OSU sets NFL Draft record

COLUMBUS – The reminders of Ohio State’s football success and the great players who built that legacy are a constant presence around its campus.

The numbers of its Heisman Trophy winners hang on the front of C Deck in Ohio Stadium.

Drive past the Woody Hayes practice facility and you’ll see a statue of the man the building is named after that is tall enough he could be a post player for the Buckeyes’ basketball team if he could come to life.

Walk into either lobby of that building and you will see memories of past great OSU teams and players. It’s more of the same when you step onto the indoor practice field.

All of these places are included on the tours recruits get when they and their parents visit Ohio State.

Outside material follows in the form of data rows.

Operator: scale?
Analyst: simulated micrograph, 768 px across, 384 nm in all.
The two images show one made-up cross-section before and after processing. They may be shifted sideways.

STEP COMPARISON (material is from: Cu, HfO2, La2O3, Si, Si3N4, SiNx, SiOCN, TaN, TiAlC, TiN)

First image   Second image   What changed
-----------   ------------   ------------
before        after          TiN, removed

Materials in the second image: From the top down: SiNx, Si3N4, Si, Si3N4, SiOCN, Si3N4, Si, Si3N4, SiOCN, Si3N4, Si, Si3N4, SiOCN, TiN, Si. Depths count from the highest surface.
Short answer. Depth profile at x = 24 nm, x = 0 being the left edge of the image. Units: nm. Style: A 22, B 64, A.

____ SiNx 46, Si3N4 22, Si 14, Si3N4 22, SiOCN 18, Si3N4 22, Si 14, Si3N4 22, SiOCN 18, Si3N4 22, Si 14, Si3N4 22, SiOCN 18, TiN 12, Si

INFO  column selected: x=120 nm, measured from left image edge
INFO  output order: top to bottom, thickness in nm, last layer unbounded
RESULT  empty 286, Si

But it’s possible none of those tour stops, except maybe the first time a recruit stands on the floor of Ohio Stadium and realizes how massive it is, will be a better recruiting tool for Urban Meyer than what went on at the NFL draft in Chicago the last three days.

Five Buckeyes were selected in the first round. Ten of the first 94 players chosen were from Ohio State and 12 OSU players had been chosen when the final name was called in the draft on Saturday.

After the first round, Meyer said on the NFL Network, “It was like a three-hour infomercial for our program.”

Actually, it was much better than an infomercial because who really pays attention to them and most people are skeptical of the quality of the products being promoted by the constantly cheery spokespersons in them.

Meyer often says that everyone who comes to Ohio State thinks they’re going to play in the NFL.

So what better way to sell Ohio State to the four-star and five-star recruits Meyer and his coaches are recruiting than to have an entire weekend’s worth of nationally televised affirmation that the best path to the NFL goes through OSU?

Even Ohio State’s most recent Heisman winner, Troy Smith, is ancient history to recruits who were six or seven years old when he won it in 2006. Woody Hayes is someone out of the history books. He might as well be Theodore Roosevelt to some recruits.

But three days of ESPN showing Ohio State players going to the NFL? Priceless.

Ohio State was aware of the value contained in the draft going into it.

“Absolutely we’re going to use that for recruiting,” Meyer said two weeks ago. And it is not just the live shots of the drafted players and Meyer’s many appearances on television to discuss those players that will be put to good use.

All of that will go to video and end up in the in boxes of recruits as a reminder of what Ohio State can do for them. And there probably be other ways OSU will use it.

“We’re pretty creative around here,” Meyer said.

Ohio State’s recruiting classes of 2012 and 2013 produced some of the biggest moments in its football history.

The 12 draft selections from that group in the last three days could help produce some of OSU’s best recruiting classes ever in the future.